Woman's World is Hollywood at its commercial best, a highly-polished product, technically and story-wise. Basic story premise is the behind-the-scenes scramble for the top job of a gigantic industrial firm.
Woman’s World is Hollywood at its commercial best, a highly-polished product, technically and story-wise. Basic story premise is the behind-the-scenes scramble for the top job of a gigantic industrial firm.
Clifton Webb, as president of Gifford Motors, brings three of his district managers to New York for a firsthand observation to select a successor to the recently-deceased sales manager. He invites their wives along since he believes that the right wife is just as important as the right man for the job.
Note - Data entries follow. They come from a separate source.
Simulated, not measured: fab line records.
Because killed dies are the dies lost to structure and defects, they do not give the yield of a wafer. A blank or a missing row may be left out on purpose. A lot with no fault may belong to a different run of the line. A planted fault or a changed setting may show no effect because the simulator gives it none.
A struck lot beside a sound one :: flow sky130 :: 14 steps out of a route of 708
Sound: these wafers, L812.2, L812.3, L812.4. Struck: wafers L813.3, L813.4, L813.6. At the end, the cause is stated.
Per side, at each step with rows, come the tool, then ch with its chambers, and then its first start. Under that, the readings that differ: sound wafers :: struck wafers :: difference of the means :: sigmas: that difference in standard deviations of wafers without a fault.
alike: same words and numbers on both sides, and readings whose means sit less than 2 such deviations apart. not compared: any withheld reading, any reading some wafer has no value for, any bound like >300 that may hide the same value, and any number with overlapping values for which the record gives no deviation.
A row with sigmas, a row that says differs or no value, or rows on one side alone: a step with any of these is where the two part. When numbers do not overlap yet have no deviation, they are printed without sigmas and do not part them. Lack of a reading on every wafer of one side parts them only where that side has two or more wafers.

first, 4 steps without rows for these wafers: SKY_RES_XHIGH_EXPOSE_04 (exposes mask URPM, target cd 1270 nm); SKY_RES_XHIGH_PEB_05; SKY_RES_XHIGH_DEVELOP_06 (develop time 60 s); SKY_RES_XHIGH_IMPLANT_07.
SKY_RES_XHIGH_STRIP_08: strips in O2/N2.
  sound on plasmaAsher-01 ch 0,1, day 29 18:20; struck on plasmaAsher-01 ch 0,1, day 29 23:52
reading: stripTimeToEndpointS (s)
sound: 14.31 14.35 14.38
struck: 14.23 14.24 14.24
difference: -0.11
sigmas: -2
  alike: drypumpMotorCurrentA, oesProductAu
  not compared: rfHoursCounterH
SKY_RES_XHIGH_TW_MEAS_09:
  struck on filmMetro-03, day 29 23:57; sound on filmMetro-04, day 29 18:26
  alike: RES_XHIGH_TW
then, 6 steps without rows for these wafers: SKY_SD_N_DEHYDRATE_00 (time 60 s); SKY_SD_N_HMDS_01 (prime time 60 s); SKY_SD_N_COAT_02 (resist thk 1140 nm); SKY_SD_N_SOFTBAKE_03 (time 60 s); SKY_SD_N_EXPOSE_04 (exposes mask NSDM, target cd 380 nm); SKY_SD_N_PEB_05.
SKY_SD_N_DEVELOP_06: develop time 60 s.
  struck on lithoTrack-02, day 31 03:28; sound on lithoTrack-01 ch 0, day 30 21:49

There’s June Allyson and Cornel Wilde from Kansas City, Lauren Bacall and Fred MacMurray from Philadelphia, and Arlene Dahl and Van Heflin from Dallas. All the men in Webb’s estimation are equally capable of handling the No. 1 post. The final decision rests on their wives.
Allyson is a hayseed from K.C., extremely devoted to her husband and three children. Bacall is bitter and disillusioned and at the point of separation from her ambitious husband. Dahl is a pushy glamor gal, not unwilling to throw her sex around to gain her aims.
The choice, of course, is left to the very end and will come as a surprise to many. Unlike Metro’s Executive Suite, in which the audience could quickly put its finger on the chosen man, World keeps ’em guessing. The entire cast, under Jean Negulesco’s fine direction, contribute a performance as polished as the entire production.